Wednesday, July 21, 2010

Joe Cooks Up Some Tasty Recommendations

My favorite cookbook of all time? The Cook & The Gardener by Amanda Hesser (NYT Food Editor). Ms Hesser spent a year of her life with a French gardener and his wife. This is not merely a cookbook, but a chronicle of her life that year, of the rhythms and histories of the french garden, kitchen and countryside. It is a book written with love and every recipe in it is fantastic, fresh and easy to make. It's a cookbook I use frequently, and just as frequently, sit down and read.

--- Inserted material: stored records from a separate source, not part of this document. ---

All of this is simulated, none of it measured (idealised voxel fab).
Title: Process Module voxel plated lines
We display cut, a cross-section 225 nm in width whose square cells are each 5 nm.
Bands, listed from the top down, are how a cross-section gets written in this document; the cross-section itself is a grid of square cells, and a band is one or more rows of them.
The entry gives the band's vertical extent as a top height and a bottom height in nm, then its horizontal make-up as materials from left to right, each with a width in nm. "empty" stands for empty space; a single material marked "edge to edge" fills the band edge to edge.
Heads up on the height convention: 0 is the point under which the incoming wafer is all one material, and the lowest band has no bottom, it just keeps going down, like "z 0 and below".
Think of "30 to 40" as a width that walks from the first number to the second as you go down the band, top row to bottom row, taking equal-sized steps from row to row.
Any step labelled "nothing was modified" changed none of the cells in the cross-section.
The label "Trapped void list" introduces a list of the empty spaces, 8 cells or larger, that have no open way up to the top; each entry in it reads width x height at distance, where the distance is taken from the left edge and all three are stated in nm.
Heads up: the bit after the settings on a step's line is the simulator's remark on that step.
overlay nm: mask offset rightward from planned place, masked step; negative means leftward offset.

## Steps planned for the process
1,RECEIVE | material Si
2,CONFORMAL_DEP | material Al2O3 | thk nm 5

Pig: King of the Southern Table
This recently-published cookbook is all about pork. Every recipe I have made from this cookbook has been absolutely delicious. I have made the bourbon-marianted pork tenderloin twice and just writing about it makes me crave it.



Vefa's Kitchen
From the folks who brought us Silver Spoon and I Know How To Cook, comes this amazing, this beautiful, this authentic cookbook from Greece. These are the recipes I recall from my year in Greece.




Putting Food By
This is the fifth edition of the classic go-to book for all your canning, preserving, freezing needs. If you own this book, you never have to say no at the farmer's market!

How to Cook Everything
I was a Joy of Cooking groupie. I thought it was the perfect go-to book in the kitchen (how long do I boil an egg for hardboiled eggs?) but slowly and confidently, Mark Bittman has won his way into my heart and a
permanent place on my kitchen counter. This book is what I grab now when I need a quick basic course on something. And the brilliance of this book? After nearly every recipe come a myriad of variations on it... indispensable!


How to Drink
This has been my favorite cookbook purchase of the year so far (I have a small problem with buying cookbooks....) Victoria Moore decided that there were a ton of books on how to cook with the freshest ingredients, but the what to drink with the meal was left to haphazard chance. No longer. This book addresses beverages of every stripe: from tea to coffee to wine to booze. Since reading it, I've realized that there was a way to perfect the gin and tonic (and I've been such a happy boy since!) and that I was brewing the coffee in my french press all wrong (every day has started off right!). This book is informative, fun, opinionated, and has great little drawings in it. Again, it's useful information that is fun to read!